I saw in another post that using 7z instead of zip is unsafe. Is this still the case? or is 7z now safe to use? I would like to switch to using it doesn’t have any issues.
7z results in a much smaller archive, and more importantly, can be multi-threaded (which zip can not).
Additionally, is there any plans to introduce more common archive formats (for unix sytems) like gz and bz2 (both of which can also be multi-threaded and are VERY efficient and should be very well supported across platforms).
BTW, right now, I’m using the beta release channel, is multi-threading only available on the canary tree? And is there going to be an update TO the canary or beta tree (the last release for both is in April, and looking at the git repository, there have been patches that fix issues since then).
It has a number of issues. We need to rewrite the 7z module to use the latest LZMA2 code, but no one has prioritized doing so.
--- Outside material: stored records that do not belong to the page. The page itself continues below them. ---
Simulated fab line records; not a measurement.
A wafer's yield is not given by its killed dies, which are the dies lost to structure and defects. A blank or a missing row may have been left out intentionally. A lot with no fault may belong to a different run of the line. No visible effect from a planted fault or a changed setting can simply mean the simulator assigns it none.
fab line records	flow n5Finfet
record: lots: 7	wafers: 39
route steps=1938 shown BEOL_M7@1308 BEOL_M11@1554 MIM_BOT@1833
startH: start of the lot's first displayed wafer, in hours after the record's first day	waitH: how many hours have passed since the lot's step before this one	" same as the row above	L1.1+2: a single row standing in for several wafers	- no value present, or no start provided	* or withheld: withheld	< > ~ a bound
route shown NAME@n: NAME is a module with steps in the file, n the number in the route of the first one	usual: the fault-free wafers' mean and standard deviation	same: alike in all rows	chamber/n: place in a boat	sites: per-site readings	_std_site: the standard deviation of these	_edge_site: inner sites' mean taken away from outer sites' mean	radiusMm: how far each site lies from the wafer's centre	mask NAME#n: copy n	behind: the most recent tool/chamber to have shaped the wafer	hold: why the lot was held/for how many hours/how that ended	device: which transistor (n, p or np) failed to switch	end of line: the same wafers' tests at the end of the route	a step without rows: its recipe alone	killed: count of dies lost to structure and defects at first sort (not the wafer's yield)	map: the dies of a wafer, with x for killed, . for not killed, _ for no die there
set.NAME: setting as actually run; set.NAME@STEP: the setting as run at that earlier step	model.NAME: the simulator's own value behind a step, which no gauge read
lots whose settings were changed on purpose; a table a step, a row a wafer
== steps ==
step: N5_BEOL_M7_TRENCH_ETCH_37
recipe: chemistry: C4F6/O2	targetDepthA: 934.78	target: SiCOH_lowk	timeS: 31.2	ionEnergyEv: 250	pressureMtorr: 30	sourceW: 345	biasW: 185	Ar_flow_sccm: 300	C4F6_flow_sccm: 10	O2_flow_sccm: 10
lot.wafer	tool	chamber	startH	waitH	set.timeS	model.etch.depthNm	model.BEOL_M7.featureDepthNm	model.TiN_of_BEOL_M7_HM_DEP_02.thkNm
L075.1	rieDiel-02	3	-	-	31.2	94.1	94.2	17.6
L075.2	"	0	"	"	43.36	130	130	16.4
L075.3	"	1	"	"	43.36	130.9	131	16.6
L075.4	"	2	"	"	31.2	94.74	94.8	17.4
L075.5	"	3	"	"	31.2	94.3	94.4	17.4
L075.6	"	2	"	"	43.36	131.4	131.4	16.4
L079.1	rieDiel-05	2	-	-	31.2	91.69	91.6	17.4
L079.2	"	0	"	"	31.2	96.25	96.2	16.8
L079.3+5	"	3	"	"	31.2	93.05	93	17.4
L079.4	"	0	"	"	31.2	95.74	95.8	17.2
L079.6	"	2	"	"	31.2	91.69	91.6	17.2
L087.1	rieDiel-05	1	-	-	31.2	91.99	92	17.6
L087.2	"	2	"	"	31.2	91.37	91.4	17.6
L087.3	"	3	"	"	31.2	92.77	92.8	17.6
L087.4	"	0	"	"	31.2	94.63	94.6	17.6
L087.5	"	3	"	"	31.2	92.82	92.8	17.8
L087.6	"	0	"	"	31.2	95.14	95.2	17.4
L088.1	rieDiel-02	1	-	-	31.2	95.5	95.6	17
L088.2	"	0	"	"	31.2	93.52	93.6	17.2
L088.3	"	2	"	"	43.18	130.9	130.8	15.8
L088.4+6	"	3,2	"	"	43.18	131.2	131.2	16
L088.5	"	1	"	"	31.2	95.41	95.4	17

In our tests we found that 7z gives a minor space saving (~10%) but takes much longer to compress. With the latest canary release, Duplicati is able to run multiple zip compressions in parallel, giving many of the benefits from 7z.
The multi-threading for LZMA2 is actually the main problem with the 7z module. It works with very large buffers, making it hard to know in advance when the buffer is filled, causing Duplicati to be cautious and ending up creating many small volumes.
AFAIK, gz and bz2 are just compression algorithms, they do not have a file format, relying often on tar. You can get some of the same by choosing another compression algorithm for the zip module (--zip-compression-method=bzip2).
Yes, multi-threading is still being tested to make sure it does not trip up.
Yes! I had some pressing work so I had to leave Duplicati behind for a while. I have fixed the performance issues today, and hope to get a new canary out very soon.
The beta will be updated once we are confident that the canary changes do not cause issues.
We can use external tools like that, but for compression it is a bit problematic. Duplicati needs to get feedback on how large a file currently is, so we can make sure that the files do not grow over the requested volume size.
Normally, the commandline tools take an input and produce a compressed output file. We need to keep updating the output until we reach the file size.
If something like this is possible with an external binary, we can use it. Otherwise it will give sub-optimal results.
I know that xz files can concatenated together, though that would not be programmatically beautiful. I don’t know, but the xz libraries may very well support the function you’re referencing as well.
Here is another idea. Would it be the end of the world if the requested volume size is used pre-compression, and then just compressed afterward? It would seem much simpler. Is there any design requirement that each volume size is exactly the same size?
It would significantly increase the number of remote files, as the limit would be hit much sooner than it actually should. Not the end of the world, but not a great solution either.